The biggest film festival in New England devoted to celebrating the work of filmmakers and the industry’s professionals of color is right here in Boston. The Roxbury Film Festival recently celebrated its sixth year in supporting these cinéastes, additionally providing an opportunity for audiences to view works and experience stories often ignored within the mainstream media.

“People aren’t recognized in New England and aren’t getting into film festivals. They are overlooked by the mainstream,” said Lisa Simmons, president and founder of The Color of Film Collaborative, to guests at the festival’s opening reception.

“Love, Laugh, Live and Cry” was the appropriated theme of the Sixth Annual Roxbury Film Festival, with a big-screen lineup including many feature-length pieces, documentaries, and short films. Special guests Ernie Hudson, Hill Harper, Topper Carew, Daphne Maxwell-Reid, and Sam Greenlee were present at the festival.

Sam Greenlee’s novel-turned-film, The Spook Who Sat By the Door, was suddenly taken off the market after becoming an overnight success in 1973. The novel was almost immediately an underground favorite with Greenlee’s fictitious plotting of an urban-based war for African-American liberation. A remastered version of the film has been brought back into distribution and was screened before the festival.

One of the event’s feature films was Hill Harper’s urban romantic comedy, Love, Sex, and Eating the Bones, which served as the festival’s opening-night film. It was named “Best Feature Film” by the Pan African Film Festival. Like any romantic comedy, the stars, Michael and Jasmine, meet, fall in love, break-up, and make-up. Unlike most romantic comedies, however, both of the lead characters, “had chemistry and were both black,” commented Harper.
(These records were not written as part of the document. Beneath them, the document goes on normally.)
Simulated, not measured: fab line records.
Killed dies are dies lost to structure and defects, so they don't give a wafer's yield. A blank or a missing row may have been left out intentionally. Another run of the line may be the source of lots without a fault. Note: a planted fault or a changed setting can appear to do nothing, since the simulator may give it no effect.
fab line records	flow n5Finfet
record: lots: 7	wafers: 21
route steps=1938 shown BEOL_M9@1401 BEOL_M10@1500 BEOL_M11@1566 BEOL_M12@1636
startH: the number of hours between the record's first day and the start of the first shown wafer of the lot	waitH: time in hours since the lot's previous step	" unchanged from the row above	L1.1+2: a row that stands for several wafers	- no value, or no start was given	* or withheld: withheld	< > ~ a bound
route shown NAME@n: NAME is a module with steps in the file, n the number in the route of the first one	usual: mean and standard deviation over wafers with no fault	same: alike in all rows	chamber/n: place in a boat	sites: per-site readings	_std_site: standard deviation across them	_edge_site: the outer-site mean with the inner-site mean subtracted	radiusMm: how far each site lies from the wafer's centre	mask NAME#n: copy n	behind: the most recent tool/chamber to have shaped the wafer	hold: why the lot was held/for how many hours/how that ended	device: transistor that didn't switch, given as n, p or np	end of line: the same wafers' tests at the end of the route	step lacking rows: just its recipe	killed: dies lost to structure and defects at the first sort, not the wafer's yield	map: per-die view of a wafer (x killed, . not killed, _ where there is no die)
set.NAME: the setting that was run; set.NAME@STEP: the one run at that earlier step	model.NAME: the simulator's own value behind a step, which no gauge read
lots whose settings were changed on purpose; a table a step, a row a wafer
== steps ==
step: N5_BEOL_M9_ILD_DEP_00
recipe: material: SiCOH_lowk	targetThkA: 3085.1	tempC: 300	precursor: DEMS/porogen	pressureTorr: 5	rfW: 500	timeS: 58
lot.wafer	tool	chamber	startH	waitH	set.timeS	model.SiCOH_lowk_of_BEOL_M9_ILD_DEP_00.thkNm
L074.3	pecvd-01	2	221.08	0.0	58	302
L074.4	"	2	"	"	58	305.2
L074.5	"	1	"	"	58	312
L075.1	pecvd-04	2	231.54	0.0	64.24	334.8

The Festival, according to Simmons, is a way to, “Celebrate the voice and vision of people of color.”

The Roxbury Film Festival ran August 18 through the 22, featuring films at the Museum of Fine Arts, Northeastern University, and the Massachusetts College of Art.

Color of Film Collaborative (CFC) and ACT (Arts, Culture & Trade) Roxbury Consortium sponsored the festival. ACT Roxbury is a cultural economic-development program of Madison Park Development Corporation. The consortium uses culture and the arts to promote physical, economic, and social renewal.